[Web Developers: ASP.NET Encoding and VisualStudio.NET 2003]
Unicode is a standard that can solve the problems with multi-lingual content and
supports currently 96.447 characters of the world's alphabets. It assigns a unique
and unambiguous number to every single known character. Well, some may say that
codepages and dozens of encoding/ CharSet Standards (like e.g. ISO-8859-1 which
represents the 0-127 ASCII chars plus the Latin-1 Supplement) solved also the problems
with language specific characters. But: you can't mix different languages and you're
definitely stuck with one codepage or standard at a time. And if dealing with different
platforms (e.g. MAC, Windows) you run again into problems.

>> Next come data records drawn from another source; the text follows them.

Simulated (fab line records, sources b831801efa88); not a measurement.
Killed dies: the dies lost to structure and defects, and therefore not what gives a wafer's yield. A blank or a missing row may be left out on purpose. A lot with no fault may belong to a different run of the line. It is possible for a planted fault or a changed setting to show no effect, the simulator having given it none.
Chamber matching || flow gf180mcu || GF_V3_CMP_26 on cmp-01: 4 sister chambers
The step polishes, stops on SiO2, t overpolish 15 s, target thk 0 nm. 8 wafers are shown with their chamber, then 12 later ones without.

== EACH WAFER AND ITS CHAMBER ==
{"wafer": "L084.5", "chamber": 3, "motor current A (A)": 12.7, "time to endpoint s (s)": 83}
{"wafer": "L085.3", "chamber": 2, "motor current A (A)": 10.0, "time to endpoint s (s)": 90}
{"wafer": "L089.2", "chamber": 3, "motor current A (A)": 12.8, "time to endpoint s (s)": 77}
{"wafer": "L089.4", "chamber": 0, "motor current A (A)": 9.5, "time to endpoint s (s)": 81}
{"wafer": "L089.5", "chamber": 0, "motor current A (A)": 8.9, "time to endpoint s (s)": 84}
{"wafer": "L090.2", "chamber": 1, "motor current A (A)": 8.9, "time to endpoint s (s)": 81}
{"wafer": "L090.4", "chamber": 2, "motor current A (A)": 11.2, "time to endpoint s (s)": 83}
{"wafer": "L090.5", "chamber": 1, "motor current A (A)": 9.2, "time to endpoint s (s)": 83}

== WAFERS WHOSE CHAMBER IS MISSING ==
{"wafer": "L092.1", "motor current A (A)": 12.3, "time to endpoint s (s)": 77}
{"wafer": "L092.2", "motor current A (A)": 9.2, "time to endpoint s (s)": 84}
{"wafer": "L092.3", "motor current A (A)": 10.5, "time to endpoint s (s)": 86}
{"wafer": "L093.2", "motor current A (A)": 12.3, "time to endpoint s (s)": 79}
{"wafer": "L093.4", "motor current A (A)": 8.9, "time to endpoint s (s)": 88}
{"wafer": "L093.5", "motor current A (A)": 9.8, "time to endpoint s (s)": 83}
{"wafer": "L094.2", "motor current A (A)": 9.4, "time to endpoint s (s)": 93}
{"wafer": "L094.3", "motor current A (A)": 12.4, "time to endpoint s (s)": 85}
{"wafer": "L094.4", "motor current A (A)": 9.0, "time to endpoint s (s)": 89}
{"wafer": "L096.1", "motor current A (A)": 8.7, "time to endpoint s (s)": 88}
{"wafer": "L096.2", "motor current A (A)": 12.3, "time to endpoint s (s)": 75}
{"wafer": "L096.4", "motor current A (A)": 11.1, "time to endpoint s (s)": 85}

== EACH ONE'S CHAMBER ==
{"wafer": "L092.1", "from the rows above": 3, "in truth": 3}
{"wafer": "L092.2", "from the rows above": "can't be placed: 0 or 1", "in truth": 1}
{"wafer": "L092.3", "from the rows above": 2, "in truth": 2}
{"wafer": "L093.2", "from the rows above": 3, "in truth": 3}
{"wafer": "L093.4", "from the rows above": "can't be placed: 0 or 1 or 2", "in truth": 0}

Here we're just talking about the Web and Browsers. When dealing with a web page
that is in a Western Europe language it might be ok to use ISO-8859-1 or may be
-2, but you would get the same result by using Unicode, respective the Unicode Transformation
Format UTF-8, which will compress and store most of your characters into 1-byte
units.
How ASP.NET and VisualStudio.NET 2003 are dealing with encoding issues
ASP.NET has a globalization section in Web.config where response and request default
encodings are set. This might look like the following:
<globalization
requestEncoding="utf-8"
responseEncoding="utf-8"
/>
The good thing is...
ASP.NET will generate a HTTP header according to these settings, so you
don't need to add one via coding!
You don't have to set an encoding HTTP header at web server level, either! This
is a great advantage ASP.NET has built in.
Try using a HTTP header sniffing utility and you will see that you can switch to
every other encoding by just changing the encoding setting in the globalization
section.
This is of course a better mean than using a META tag <meta http-equiv="Content-Type"
content="text/html; charset=utf-8"> in your HTML code, but you may do this additionally
even when most clients will not take care about it. Anyhow, there are issues with
robots from search engines that indeed seem to obey the setting in the meta tag,
even when the HTTP header tells a different story. That means you have to be consistent,
be aware what your web.config setting is and don't mix encodings! In most cases
it will render perfectly fine, but it's an inconsistency anyway.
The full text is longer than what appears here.